Court reinstates lawsuit over Trump's hotel profits

RICHMOND, Va. (AP) — A lawsuit accusing President Donald Trump of illegally profiting off the presidency through his luxury Washington hotel was revived Thursday by a divided federal appeals court.

The lawsuit brought by the state of Maryland and the District of Columbia alleges that Trump has violated the emoluments clause of the Constitution by accepting profits through foreign and domestic officials who stay at the Trump International Hotel.

U.S. District Judge Peter Messitte refused to dismiss the lawsuit, but his ruling was overturned in July by a three-judge panel of the Richmond-based 4th U.S. Circuit Court of Appeals. The judges found that the two jurisdictions lack standing to pursue their claims against the president.

But on Thursday, the panel's ruling was overturned by the full court of 15 judges. In a 9-6 ruling, a divided court found that the three-judge panel overstepped its authority when it ordered Messitte to dismiss the lawsuit.

“We recognize that the President is no ordinary petitioner, and we accord him great deference as the head of the Executive branch. But Congress and the Supreme Court have severely limited our ability to grant the extraordinary relief the President seeks,” Judge Diana Gribbon Motz wrote for the majority in rejecting Trump's request to dismiss the lawsuit.
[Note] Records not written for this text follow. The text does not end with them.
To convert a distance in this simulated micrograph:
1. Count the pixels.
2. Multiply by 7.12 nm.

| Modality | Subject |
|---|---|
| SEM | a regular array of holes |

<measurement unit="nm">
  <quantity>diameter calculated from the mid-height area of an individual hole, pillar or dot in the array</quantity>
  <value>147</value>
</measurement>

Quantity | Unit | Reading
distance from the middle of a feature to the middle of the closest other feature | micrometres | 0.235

The six judges who disagreed wrote a scathing dissenting opinion, saying the lawsuit should be thrown out.

"The majority is using a wholly novel and nakedly political cause of action to pave the path for a litigative assault upon this and future Presidents and for an ascendant judicial supervisory role over Presidential action," Judge J. Harvie Wilkinson III wrote.

The hotel, just blocks from the White House, quickly became a hot spot for lobbyists and foreign officials after it reopened in 2016 shortly before Trump was elected president.

Trump’s lawyers had argued that Maryland Attorney General Brian Frosh and District Attorney General Karl Racine — both Democrats — lack authority to sue the president in his official capacity. They also insisted that the emoluments clause only bars compensation made in connection with services provided in his official capacity or in “an employment-type relationship” with a foreign or domestic government.

Frosh and Racine argued that hotels in their jurisdictions suffer “competitive injury” because officials hoping to curry favor with the president are more likely to stay at his hotel.

“This confirms our fundamental assertion in this case — that the emoluments clause is our nation's original anti-corruption law and President Trump is not above the law," Frosh said of Thursday's ruling.

Judge Messitte approved more than dozen subpoenas issued to the General Services Administration — the administrator of the lease on the hotel — and other government agencies seeking financial records showing how much state and foreign governments have paid the Trump Organization to stay at the hotel and hold events there.

Frosh said the subpoenas have been on hold during the appeal.

“Now that the lawsuit has been reinstated, we will obviously want to enforce our subpoenas,” Frosh said. He also said he expects Trump to ask the U.S. Supreme Court to hear the case.

A spokeswoman for the Department of Justice said the DOJ is reviewing the court's ruling, but did not comment on the reinstatement of the lawsuit.

In October, Trump’s company said it is exploring the sale of the hotel after nearly three years of complaints alleging he is profiting off the presidency. The Trump Organization said it will consider offers to buy out the 60-year lease on the hotel.

The lawsuit brought by Maryland and the District of Columbia was one of several that accuse Trump of illegally profiting off the presidency through his business interests.

In February, a federal appeals court in Washington dismissed a lawsuit filed by Democratic members of Congress who accused the president of violating the emoluments clause by accepting benefits to his businesses from foreign governments without congressional approval.

The court did not rule on whether Trump violated the law. It just found that the 29 senators and 186 members of the House of Representatives involved in the lawsuit “do not constitute a majority of either body" of Congress and therefore didn't have the power to bring the lawsuit.